The point about music in this situation, he goes on, is that people can trust it. Though it's been obscured by the financial aspect, it has a real, true function in people's lives. He cites, for example, the fact that in medieval times and before, music was supported by the church because of its spiritual connotations, it had a function. And in primitive societies it was part of magic: "I think those are more the real functions of what music is in a good, solid, working society. It's music that gets you high. If you're a shepherd it makes it easier to bring your sheep in. That's what I'd like to see happen. That's my dream. To see music re-established in its proper relationship to the rest of society. It's got so many day-to-day functions: music you can work with, music for celebration, and so forth." 
Garcia and his band, however, seem less dreamers, more pragmatists. Or, as he puts it, "We're just geared for doing stuff, and then we hash it out later." Almost every aspect of what they do, adds Weir, is virtually "a mindless effort." 
Despite the large numbers involved, therefore, no one person organises the Grateful Dead entity. There's no boss. There are business managers, accountants, road managers, and so on, but nobody operates in the usual rockbiz vacuum. Together they are one organism that flops along. "It's got batwings and three elephant legs, it's cross-eyed and breathes fire, and that's us," laughs Garcia. 
So what do all those many people do? "I'd be at a loss really to say," replies Weir. "I can't begin to remember all the roles the people have to fill." 
Certainly, the group is the power drive, however. They've got the goody. But then if everybody doesn't have a nice job, points out Garcia, something is wrong. The ethic is, don't do something you don't want to do. 
This extempore attitude is reflected in their records, naturally. They don't like to labor their music. If a track is not working out in the studio, then they go on to another and then backtrack. The cuts are usually done in a few takes. Their first album, for instance, "The Grateful Dead," which was made in 1966 in LA on three track, was rushed through. They just went in and played what they were doing onstage. The reason their next two albums, "Anthem of the Sun" and "Aoxomoxoa," took something like eight months was because they realized they had to gain experience of making records. Successive albums have been less monumental in construction.

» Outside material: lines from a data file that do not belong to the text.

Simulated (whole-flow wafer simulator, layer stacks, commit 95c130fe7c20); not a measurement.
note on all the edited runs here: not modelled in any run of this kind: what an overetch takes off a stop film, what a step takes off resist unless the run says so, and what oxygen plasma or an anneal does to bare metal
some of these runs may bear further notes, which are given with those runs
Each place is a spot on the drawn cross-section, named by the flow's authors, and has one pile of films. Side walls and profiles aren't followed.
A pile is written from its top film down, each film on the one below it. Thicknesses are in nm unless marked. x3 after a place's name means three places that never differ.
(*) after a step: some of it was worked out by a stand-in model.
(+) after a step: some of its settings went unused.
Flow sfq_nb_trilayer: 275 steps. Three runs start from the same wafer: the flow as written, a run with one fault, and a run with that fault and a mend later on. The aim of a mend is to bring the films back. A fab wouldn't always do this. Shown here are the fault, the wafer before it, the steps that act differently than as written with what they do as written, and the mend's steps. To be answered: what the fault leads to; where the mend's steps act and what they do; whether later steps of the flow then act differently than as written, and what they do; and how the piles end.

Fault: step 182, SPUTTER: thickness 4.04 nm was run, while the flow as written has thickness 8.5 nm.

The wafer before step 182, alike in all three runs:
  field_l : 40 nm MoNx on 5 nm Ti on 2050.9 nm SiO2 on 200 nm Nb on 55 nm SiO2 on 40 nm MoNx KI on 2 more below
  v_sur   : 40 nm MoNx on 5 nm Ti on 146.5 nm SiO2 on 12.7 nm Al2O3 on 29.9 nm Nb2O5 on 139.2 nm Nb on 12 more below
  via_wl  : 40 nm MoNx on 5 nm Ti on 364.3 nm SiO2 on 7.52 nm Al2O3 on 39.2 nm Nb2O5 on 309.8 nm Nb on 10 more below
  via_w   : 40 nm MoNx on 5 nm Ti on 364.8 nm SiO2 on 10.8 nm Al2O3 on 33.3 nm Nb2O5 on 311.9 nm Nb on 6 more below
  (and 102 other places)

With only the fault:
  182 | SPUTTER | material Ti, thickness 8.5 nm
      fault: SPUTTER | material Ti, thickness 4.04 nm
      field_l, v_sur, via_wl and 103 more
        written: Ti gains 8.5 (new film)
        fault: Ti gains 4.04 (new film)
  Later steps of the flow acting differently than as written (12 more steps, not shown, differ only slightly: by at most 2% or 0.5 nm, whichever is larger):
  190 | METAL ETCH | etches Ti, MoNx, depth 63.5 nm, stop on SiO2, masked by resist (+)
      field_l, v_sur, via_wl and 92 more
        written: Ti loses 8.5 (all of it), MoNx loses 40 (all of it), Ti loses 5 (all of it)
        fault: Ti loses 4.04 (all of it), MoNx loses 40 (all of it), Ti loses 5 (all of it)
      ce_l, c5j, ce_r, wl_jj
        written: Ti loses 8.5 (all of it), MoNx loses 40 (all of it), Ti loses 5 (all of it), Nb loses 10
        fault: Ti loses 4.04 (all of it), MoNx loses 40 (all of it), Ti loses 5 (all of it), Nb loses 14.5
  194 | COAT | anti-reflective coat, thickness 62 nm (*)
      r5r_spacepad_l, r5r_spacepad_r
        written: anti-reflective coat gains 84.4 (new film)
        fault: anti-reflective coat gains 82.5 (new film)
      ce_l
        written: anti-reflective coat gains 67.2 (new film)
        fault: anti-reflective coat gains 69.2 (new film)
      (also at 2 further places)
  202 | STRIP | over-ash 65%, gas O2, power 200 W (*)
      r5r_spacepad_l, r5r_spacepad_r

"Workingman's Dead" has been their transitional album. Before they made that they were highly conscious of the process of recording. This was the one where for the first time they felt really relaxed in the studio and sounded like themselves. Moreover, it represented a changeover from heavy blues and hard rock to vocal harmony. 
At that time, explains Garcia, they were just becoming more of a singing band. "Crosby and those guys were hanging around a lot and nothing turns you onto singing more than three guys who really can sing good. They would start singing a song and we'd start watching." 
Since then, as well, The Dead, along with a considerable number of American bands who played essentially rock, have included country music as a main influence. Garcia says they started out with a certain amount of country-type material. Later on they decided they'd embrace the country and western approach to recording, which was a pretty basic rather than a complex, psychedelic way of making records: 
"We thought, wow! why don't we try making a simple record (that's "Workingman's Dead"). But really, the only thing country about that record is "Dire Wolf." It's got pedal steel on it. The way I thought of even that song was like a folk song, rather than a country and western number." 
In fact, what has happened in the late sixties, of course, is a cross-fertilisation between rock and country. The C and W stars are still the old Nashville types, but they're employing more and more longhairs for their bands as increasing numbers of rock and rollers head off towards country music.
 
Garcia digs a lot of country musicians, generally the ones that like going out and playing: "There are certain musicians, like George Jones, who bears the same sort of relationship to country music in terms of his integrity as B.B. King does to the blues. Area Code are a good example of the current synthesis. You can hear a lotta rock and roll in their music. But those guys are professional back-up musicians in Nashville. They're basically career studio musicians, not experienced performers, and they're used to being professional and competent rather than getting high and blowing everyone's minds. It's just a difference in ethos. Like, a country audience just goes wild when a band plays tight and clean." 
Garcia believes that rock and roll has moved toward a country sound in recent years because many of its audience are becoming older and getting into more of a regular life, a life that has seasons and changes and more or less consistent emotions: "Country music, or that sound, is the kind you can live with day to day. It doesn't require that you listen to it with great concentration, for example. You can just sorta be around. I think that's something." 
"Not to mention," interrupted Weir, "the fact that a lotta rock and roll musicians evolved out of being folk musicians, which is that far" - he spread his fingers a short distance apart - "away from being country musicians, and a lot of 'em even evolved from being country players. It was always around." 
All of a sudden somebody, like Dylan, got to be successful putting out country music: "So it was soon, 'hey, we can pull good ole country music into our act!'" Garcia laughed. "Too much. It's like an old friend, see. And then I think a lotta white guys felt weird about playing the blues because they were taking blues audiences away from the guys who really understood the blues, who meant the blues. I've gone through those kinda changes myself. I've tried not to be in any one bag overmuch, if I could help it. I've tried to be whoever I am, but I've been conscious at times of feelings like 'whatever can I say about the blues that Albert or B.B. King doesn't say? What real contribution can I make?' Now I play a good percentage of studio sessions with black players and it's like I have a voice of my own in that world of music, which is groovy. It means that I haven't been just another blues guitarist." 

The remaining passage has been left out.